Research has found that the 2010-11 commercial honey production contributed $8.5 million and although Tasmania had just 2 per cent of Australia's registered beekeepers, it produced 4 per cent of the country's honey.
It was also found that Tasmania's beekeepers received the highest average price for their honey - Tasmanian honey producers can provide premium products, like Manuka and Leatherwood honey, that the broader Australian market could not easily offer.
Crop pollination, both paid - through beekeepers - and unpaid - through feral bee activity - were of enormous benefit to the economy.
The corporation found that 35 industries are dependent on honey bee pollination for most of their production, but due to the large number of feral honey bees in Australia, only a small proportion managed the process through paid services.
Although very difficult to accurately quantify, the value of these free pollination services would dwarf the value of honey production and paid pollination, the corporation found.
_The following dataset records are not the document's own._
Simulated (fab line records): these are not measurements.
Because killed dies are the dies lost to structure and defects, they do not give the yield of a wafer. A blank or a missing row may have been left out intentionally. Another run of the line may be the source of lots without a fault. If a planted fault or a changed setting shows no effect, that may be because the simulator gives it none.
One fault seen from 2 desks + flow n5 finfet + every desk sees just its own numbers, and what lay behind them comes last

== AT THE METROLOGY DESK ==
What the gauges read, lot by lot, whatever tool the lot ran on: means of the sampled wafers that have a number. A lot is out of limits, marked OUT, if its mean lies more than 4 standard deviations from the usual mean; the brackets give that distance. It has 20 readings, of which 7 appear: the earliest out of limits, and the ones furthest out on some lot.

Tasmanian crops highly dependent on bee pollination include carrots, cherries, apples, apricots, onions, brassicas, canola, lucerne and clover.
The corporation, in 2007, estimated that honey bees contributed directly to between $4 billion and $6 billion of agricultural production in Australia.
As Tasmania accounts for 3 per cent of the gross value of Australia's agricultural production, the corporation estimated that honey bees were responsible for between $120 to 180 million worth of agricultural production in Tasmania in 2007, which, assuming a 3 per cent growth rate, would now be about $140 to 210 million.
But former Tasmanian Crop Pollinating Association president John Siermicki, of Frankford, said that the honey industry, and the agricultural products that rely on bees for abundant pollination, would be put at risk should commercial GM crops be allowed in Tasmania.
"We can't export our honey into the EU if it's within five kilometres of a GM crop and we have to sign a statutory declaration to that effect," he said.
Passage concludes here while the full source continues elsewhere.